Also, I will definitely be going as Sally to APCC/NexCon/Cosplay Matsuri this year.

Sunday Beauty Queen
Rating: 👸🏻👸🏻👸🏻👸🏻👸🏻/👸🏻👸🏻👸🏻👸🏻👸🏻

Honestly, I’d debated whether to give this a 4.5/5 or a perfect five, since Sunday Beauty Queen‘s style of documentary storytelling does take a bit of getting used to.  However, looking back, I don’t think you could tell this story any other way without ruining it.  This docudrama refuses to pander to the usual OFW clichés, rendering its painful moments–and there are many–with restraint, a choice which makes those moments hit so much harder than if it had assaulted us with primetime soap opera-worthy crying faces.

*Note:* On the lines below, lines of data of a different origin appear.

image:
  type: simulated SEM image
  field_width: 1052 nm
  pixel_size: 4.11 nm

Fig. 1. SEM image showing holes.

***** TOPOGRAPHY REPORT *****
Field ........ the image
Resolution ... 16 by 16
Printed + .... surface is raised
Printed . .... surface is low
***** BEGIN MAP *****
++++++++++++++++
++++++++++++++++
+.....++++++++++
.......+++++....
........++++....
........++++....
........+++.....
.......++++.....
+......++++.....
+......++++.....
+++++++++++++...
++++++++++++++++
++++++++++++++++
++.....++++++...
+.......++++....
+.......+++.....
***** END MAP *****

The Beauty Queens themselves refuse to be “martir.” Even as the describe the abuse they receive at the hands of unfair employers, they are sassy and brassy and brave, refusing to lose their dignity.  Whether they are fumbling their English pageant answers (I felt so bad when people started laughing in the theater! I even shushed my mum!) or describing a fight with a soon-to-be ex-boss, these women are as straightforward as the film that portrays them, and wisely, that film focuses more on the personalities of its subjects rather than the drama of their circumstances.  You really get to know these women, get to watch as they go from helper to queen to helper again, and find underneath every transformation this fighting spirit that’s at once touching and inspiring.

10/10 more proud to be Filipino than ever. Must-watch.

Die Beautiful
Rating: 👄👄👄👄.5/👄👄👄👄👄

This film should have won best screenplay (also basing this on my friends’ reviews of Seklusyon, as I can’t watch horror without making my insomnia worse) , and anyone who says otherwise can FITE ME.

That being said, let’s address the elephant in the room: this is an LGBT+ film.  A very unapologetic LGBT+ film.  And I am an extremely conservative, Bible-believing, world-would-call-me-a-bigot-I-know, Christian.

So what are you doing watching that kind of movie?

Compassion.  That’s why.  It is so easy to scream “Sinner!” and “Unspeakable!” when the ones you scream at don’t have names or faces, but I dare you to think of Tricia and her compatriots as anything but human after watching this film.  While still possessing a level of camp–the jokes get green, and they get green fast–Die Beautiful triumphantly demolishes the disgusting, one-dimensional gaysploitation convention that the MMFF’s previous, Vice Ganda-led comedies actively capitalize on.  We are not watching caricatures here; we are watching people, and that fact shines through even the film’s own clumsy, less-nuanced moments (*coughthe funeral directorcough*).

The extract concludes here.